The national universities of Iceland and of Cyprus are both emblematic of countries with a rich heritage and an active engagement with the wider world, says Alan Osborn
There is room for only three out of every ten young people who apply to study at the University of Cyprus. In recognition of Cypriots' thirst for knowledge, the institution plans to double its student intake to 10,000 by 2015.
The island state's national university, based in the capital of Nicosia, was founded in 1989 and welcomed its first students in 1992.
Stavros Zenios, rector of the University of Cyprus, said: "We attach great importance to our international profile, particularly in Europe. The university plays an important role in helping Cyprus adapt to a new environment and in being a strong partner in the European Union. We are active members of the European University Association, but we also have associations with universities in the Middle East through the association of universities in the Mediterranean region, covering north Africa and southern Europe. We are also members of the Association of Commonwealth Universities."
Although Cyprus is an enthusiastic new member of the EU, following its accession in 2004, it also has strong and long-standing ties with the Arab world.
Professor Zenios said the university is in introducing a programme in Middle Eastern studies. "We perceive that as a university we have a special role to play in building bridges between the European tradition and the Arab world."
This cultural duality is reflected in the university's faculty and student intake. The two languages of instruction are Greek and Turkish, and students are predominantly Greek Cypriots, with a small number of Turkish Cypriots.
About a tenth of students come from other countries, mainly Greece, but also Germany, Belgium, Bulgaria and Spain. Professor Zenios said: "Our faculty is predominantly composed of Cypriots who have worked overseas before coming back. We also have faculty from Greece, Germany, France, England and the US.
"In the School of Humanities, we have a strong Turkish studies department that looks at language, culture, the economics and the politics of Turkish society. Then we have the School of Letters, including Byzantine studies, modern Greek studies and archaeology: these departments focus on the Hellenic heritage of the island," he said.
While these subjects are determined by Cyprus's location, it may be that the university's greatest strengths lie in its schools of economics, science and engineering and in the importance it attaches to research.
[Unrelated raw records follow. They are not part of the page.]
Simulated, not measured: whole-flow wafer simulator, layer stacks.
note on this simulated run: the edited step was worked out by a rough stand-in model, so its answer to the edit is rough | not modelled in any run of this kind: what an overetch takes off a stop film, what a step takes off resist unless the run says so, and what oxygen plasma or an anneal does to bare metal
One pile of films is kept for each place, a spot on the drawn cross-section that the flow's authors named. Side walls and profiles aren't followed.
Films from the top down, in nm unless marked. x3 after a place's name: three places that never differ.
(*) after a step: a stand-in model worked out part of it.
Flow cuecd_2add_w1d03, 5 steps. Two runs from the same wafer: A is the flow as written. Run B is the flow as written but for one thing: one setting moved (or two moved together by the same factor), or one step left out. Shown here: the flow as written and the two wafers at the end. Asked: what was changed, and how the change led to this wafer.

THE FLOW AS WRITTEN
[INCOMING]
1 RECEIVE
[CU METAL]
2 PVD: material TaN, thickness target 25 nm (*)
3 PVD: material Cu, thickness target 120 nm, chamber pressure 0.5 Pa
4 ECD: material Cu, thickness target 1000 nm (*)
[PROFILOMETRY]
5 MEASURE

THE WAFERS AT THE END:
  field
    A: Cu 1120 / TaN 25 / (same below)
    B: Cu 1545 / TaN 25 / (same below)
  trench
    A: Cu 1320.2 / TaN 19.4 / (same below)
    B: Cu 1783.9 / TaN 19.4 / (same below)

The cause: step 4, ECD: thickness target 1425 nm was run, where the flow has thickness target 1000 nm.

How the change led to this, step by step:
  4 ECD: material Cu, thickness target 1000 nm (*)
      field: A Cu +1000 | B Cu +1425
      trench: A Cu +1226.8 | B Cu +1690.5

"This is a research university," Professor Zenios said. "In 2001, we qualified as an intensive research university under the Carnegie classification.
"We have been successful in attracting research funds from the EU's Framework Programmes. When we started, for every (Cypriot) pound provided by the Government, we got about one pound from other sources. Today the ratio is one to five.
"We are above the EU average ranked by the productivity and impact of research, and we would like to be an active part of European higher education in the research area," he said.